Any Place Will Do
Our Reflections series is an opportunity for OMF missionaries and staff to share thoughts about life in service to Christ.
2 Minute Read
By David Sheahan
One day, slogging through jet lag after arriving back in Thailand, I opened Robert Louis Stevenson’s Essays on Travel to find the following insight:
“I have often been tempted to put forth the paradox that any place is good enough to live a life in…For, if we only stay long enough, we become at home in the neighborhood. Reminiscences spring up, like flowers, about uninteresting corners. We forget to some degree the superior loveliness of other places, and fall into a tolerant and sympathetic spirit which is its own reward and justification.”

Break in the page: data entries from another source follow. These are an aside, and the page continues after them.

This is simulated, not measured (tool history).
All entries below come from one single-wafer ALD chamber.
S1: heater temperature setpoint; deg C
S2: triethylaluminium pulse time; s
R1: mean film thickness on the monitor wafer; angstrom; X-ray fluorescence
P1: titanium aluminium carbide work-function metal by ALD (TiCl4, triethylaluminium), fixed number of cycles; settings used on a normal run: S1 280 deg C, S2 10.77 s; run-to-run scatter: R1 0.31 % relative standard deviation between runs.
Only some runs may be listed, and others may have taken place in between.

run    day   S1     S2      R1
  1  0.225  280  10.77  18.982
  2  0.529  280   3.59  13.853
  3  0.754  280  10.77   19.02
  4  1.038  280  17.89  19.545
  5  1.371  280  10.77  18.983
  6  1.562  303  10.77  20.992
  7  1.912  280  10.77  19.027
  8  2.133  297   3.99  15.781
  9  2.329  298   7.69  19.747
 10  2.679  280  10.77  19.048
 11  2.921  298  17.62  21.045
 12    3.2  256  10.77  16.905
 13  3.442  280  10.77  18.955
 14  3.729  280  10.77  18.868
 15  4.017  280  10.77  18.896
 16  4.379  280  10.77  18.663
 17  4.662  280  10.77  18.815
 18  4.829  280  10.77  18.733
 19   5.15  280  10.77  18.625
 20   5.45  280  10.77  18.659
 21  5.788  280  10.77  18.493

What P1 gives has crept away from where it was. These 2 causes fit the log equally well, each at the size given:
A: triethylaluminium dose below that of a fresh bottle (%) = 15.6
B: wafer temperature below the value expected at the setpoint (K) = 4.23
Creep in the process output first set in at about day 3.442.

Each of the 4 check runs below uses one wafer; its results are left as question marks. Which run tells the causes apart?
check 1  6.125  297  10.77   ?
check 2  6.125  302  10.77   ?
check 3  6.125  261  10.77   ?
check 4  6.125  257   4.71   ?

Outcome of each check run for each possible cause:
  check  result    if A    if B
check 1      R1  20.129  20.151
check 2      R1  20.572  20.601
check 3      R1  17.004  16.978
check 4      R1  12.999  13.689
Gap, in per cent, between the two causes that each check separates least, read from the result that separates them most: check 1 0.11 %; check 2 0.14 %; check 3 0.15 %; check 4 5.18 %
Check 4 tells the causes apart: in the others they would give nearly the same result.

The psychology of settling into a new place is indeed subtle, and even more so when the settling involves crossing a linguistic and cultural divide. But culture shock (forward or reverse) will not prevail, and not because we design battle plans against it! If we only stay long enough we become at home in the neighborhood—and that makes it good enough to live in.
On another point, however, I found myself in disagreement with the essayist. In the same book he gives very particular advice about where we should live. In his essay The Ideal House he says, “It must be open to the east, or you will miss the sunrise; sunset occurring so much later, you can go up a few steps and look the other way.”
I sat reading those words in our Thai home that has a total of three windows, each facing west—facing west directly into the taller concrete wall of our neighbor’s house! I read the words and shook my head. As much as God blesses through sunrises and sunsets, it is often obviously not possible to build our houses around them—or any other blessing God promises.
That is not a problem. God’s blessings find us even when we are not poised to find them! Any place will do for these gracious encounters! Any neighborhood, any culture, any constrained position or state we find ourselves in.
Author Bio
Since 1990 David and Anne Sheahan have served on the OMF Thailand field in church planting and leadership development. Currently they are filling a role on the US Member Care team, based in Madison, WI.
My comment is that I don’t feel I could happily live in a desert-like place with no or almost no trees. Nor in a crowded city with nothing but high buildings to look at or in a slum. But I read once about a young priest who dedicated his life to living in a hovel in the slum of an Indian city because he wanted to bless the people there and incarnate Christ’s life among them. Clearly, we are too bound by the desire to find our heaven on earth in this life.